Issue #002
November, 1995


Contents:

Using C++ as a Better C Part 2 - references
Introduction to Namespaces Part 2 - using namespace
Writing Robust C++ Code Part 1 - assert() and subscript checking
Performance - handling lots of small strings via a C++ class


USING C++ AS A BETTER C - PART 2

In the last newsletter we discussed using function prototypes in C++
to eliminate a common type of error encountered in C, that of calling
a function with the wrong number or types of arguments.  Another C++
feature that can be used to reduce programming errors is known as
references.

A reference is another name for an object.  For example, in this code:

        int i;

        int& ir = i;

ir is another name for i.  To see how references are useful, and also
how they're implemented, consider writing a function that has two
return values to pass back.  In ANSI C, we might say:

        void f(int a, int b, int* sum, int* prod)
        {
                *sum = a + b;
                *prod = a * b;
        }

        void g()
        {
                int s;
                int p;

                f(37, 47, &s, &p);
        }

In C++, we would say:

        void f(int a, int b, int& sum, int& prod)
        {
                sum = a + b;
                prod = a * b;
        }

        void g()
        {
                int s;
                int p;

                f(37, 47, s, p);
        }

One way of viewing references is to consider that they have some
similarities to C pointers, but with one level of pointer removed.
Pointers are a frequent source of errors in C.
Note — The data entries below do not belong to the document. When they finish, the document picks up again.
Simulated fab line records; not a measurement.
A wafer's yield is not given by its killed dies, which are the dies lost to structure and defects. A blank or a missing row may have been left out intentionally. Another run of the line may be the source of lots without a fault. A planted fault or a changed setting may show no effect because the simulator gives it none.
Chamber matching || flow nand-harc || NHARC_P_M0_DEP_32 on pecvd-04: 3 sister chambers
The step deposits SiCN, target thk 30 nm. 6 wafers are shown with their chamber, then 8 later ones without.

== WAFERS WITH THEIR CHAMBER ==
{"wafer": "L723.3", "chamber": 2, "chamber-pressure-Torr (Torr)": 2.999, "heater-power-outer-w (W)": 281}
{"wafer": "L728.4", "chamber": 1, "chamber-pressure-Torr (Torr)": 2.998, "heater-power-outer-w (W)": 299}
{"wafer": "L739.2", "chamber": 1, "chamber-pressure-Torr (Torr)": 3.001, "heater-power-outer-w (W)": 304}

A reference must be initialized, and its value (the pointed at object)
cannot be changed after initialization.  The value of the reference
cannot change, but the value of the referenced object can, unless the
reference is declared as const.  So, for example:

        int i = 0;
        int& ir = i;
        ir = -19;                       // i gets the value -19

is acceptable, while:

        const int& irc = 47;
        irc = -37;                      // error

is not.  A constant reference that points at a value like 47 can be
implemented using a temporary.

References are useful in argument passing and return.  Another use is
illustrated below in the section on writing robust code.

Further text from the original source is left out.